A roh, as I said, tends to be positive.

It's very seldom negative because it would take some unusual distributions like this.

This is beyond what would happen even if you allocated the children at

random across those classrooms.

You wouldn't expect to see the same number in every classroom.

This is kind of a weird case.

They can come up and practice.

They're unusual.

More often, you would see a negative roh because of estimation issues.

They're beyond what we can do in this particular course.

But nonetheless, we can get that negative value there.

10:55

Okay, now let's just go through this one more time.

And this time, let's try and

do some estimation from a little different perspective.

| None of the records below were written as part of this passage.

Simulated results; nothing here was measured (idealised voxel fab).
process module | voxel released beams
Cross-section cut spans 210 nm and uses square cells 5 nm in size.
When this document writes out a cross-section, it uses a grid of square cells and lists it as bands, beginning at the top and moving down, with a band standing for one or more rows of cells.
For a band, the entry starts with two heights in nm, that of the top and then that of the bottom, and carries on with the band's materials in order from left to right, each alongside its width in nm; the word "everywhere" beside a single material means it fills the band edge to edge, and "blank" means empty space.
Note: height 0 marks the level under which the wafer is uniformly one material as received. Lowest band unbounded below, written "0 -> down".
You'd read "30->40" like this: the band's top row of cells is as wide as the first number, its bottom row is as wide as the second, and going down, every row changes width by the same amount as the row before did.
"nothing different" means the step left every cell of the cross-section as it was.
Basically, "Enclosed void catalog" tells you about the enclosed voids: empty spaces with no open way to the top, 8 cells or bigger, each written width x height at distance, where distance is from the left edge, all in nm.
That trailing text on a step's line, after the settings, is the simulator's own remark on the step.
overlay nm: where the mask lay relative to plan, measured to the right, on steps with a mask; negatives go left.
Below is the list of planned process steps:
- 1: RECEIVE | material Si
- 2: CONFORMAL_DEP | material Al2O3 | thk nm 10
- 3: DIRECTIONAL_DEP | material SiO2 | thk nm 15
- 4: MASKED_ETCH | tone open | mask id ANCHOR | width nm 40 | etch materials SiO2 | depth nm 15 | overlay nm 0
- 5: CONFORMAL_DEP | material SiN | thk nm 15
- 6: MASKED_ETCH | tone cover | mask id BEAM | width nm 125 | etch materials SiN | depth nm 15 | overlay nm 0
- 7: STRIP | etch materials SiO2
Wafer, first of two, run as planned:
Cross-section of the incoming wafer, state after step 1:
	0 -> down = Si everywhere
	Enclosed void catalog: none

Suppose at what I've, I've been doing is reading articles and

journals about a particular phenomenon I'm interested in studying, or

maybe it's the area I'm working in.

And I've come across an article, in which they're describing a characteristic that

I'm very interested in, that they estimate in the population, is 40%.

0.4 is the fraction, of the population that has this characteristic,

and that's based on a sample survey, in which they had 2,400 people in the sample.

It turned out to be a one stage cluster sample with 60 clusters,

each of 40 elements each, and the clusters were selected with simple random samples.

11:41

And so, I've looked at the journal articles, very interesting to me, and

I think, I'd like to replicate this.

I'd like to understand a little bit more about this but first of all,

it's a cluster sample.

What's the impact of this cluster sampling on the outcomes?

And it turns out that in the paper they gave us a standard error for

that proportion, the square root of the sampling variance, so I squared it.

And there you see it, that sampling variance is 0.00021795, okay?

The actual value is around 0.015 for the standard error so I squared it and

got that number.

How much of that standard error,

how much of that variance is due to cluster sampling?

What's the design effect and roh?

Well, now I'm going to need to construct the simple random sampling equivalent.

I don't have the data, but I could do it because it's a proportion.

If you recall, by doing the following.

Compute the simple random sampling variance, step one in this calculation.

P times one minus p over n minus one.

I´m going to ignore the one minus m, actually I´m rounding it to one.

The sampling fraction here, it turned out that the paper was based on

a sample of persons 18 years of age and older in a province, in a state.

There were a lot of them.

There were millions of them and I just have a sample of 2400.

So that sampling fraction's fairly small.

One minus that sampling fraction's close to one.

p times 1- p over n- 1 is sufficient.

13:07

All right, if I could calculate that, then I could calculate the design effect

because I already know the actual variance.

And so in this particular case I've got my actual variance, 0.00021795 in step two.

And I'm going to divide it by that p times 1- p.

And then I would have my design effect, and

I can calculate the roh by backing that up.

That's the steps I could use in the process.

So let's go through and do those calculations.

Here's a simple random sampling variance.

The proportion is 0.4, times 1 minus proportion is 0.6, divided by 2,400.

Well, 0.4 times 0.6 is 0.24.

I get a sampling variance, simple random sample now of 0.0001.

Much smaller than what I had than before.

How much smaller?

Well, here's the design effect.

The design effect, when I put that into that simple random sampling variance into

the denominator is 2.1795, 2.18.

And now I can calculate my roh value as well,

that homogeneity that's driving this as 0.0302, 0.03.

14:26

The cluster sampling is doubling the variance compared to the simple random

sample of the same size.

It's being driven by homogeneity value that's fairly small but positive.

But because that is a fairly large cluster size, it's being magnified by 40 or

40 minus 1 to give us that design effect of 2.18, all right?

I've gotten a better understanding of what the nature of the impact of the design is.

14:54

Well, there are two directions we should go at this point.

One of them is to talk about, which we'll do in the next lecture,

what happens when we do subsampling.

Instead of taking all,

what happens when we take a subsample in each of the sample clusters.

And then secondly, how could we use this kind of background in this context to try

and design the next sample.

I'm now interested in this study, I think I want to replicate it.

I have a particular population in mind, a different one.

I want to be able to estimate what's going to happen in that population

before I even do it so that I can go to my sponsor and

tell them look, here's the sample I'm going to do.

Here's the size, here's cost.

And this is what I expect to get.

And getting that sample size and

this is what I expect to get is an important part of the design process.

And one that we're going to look at how we're going to deal with in lecture four.

But not lecture three now.

We'll look at two state sampling next.

Thank you.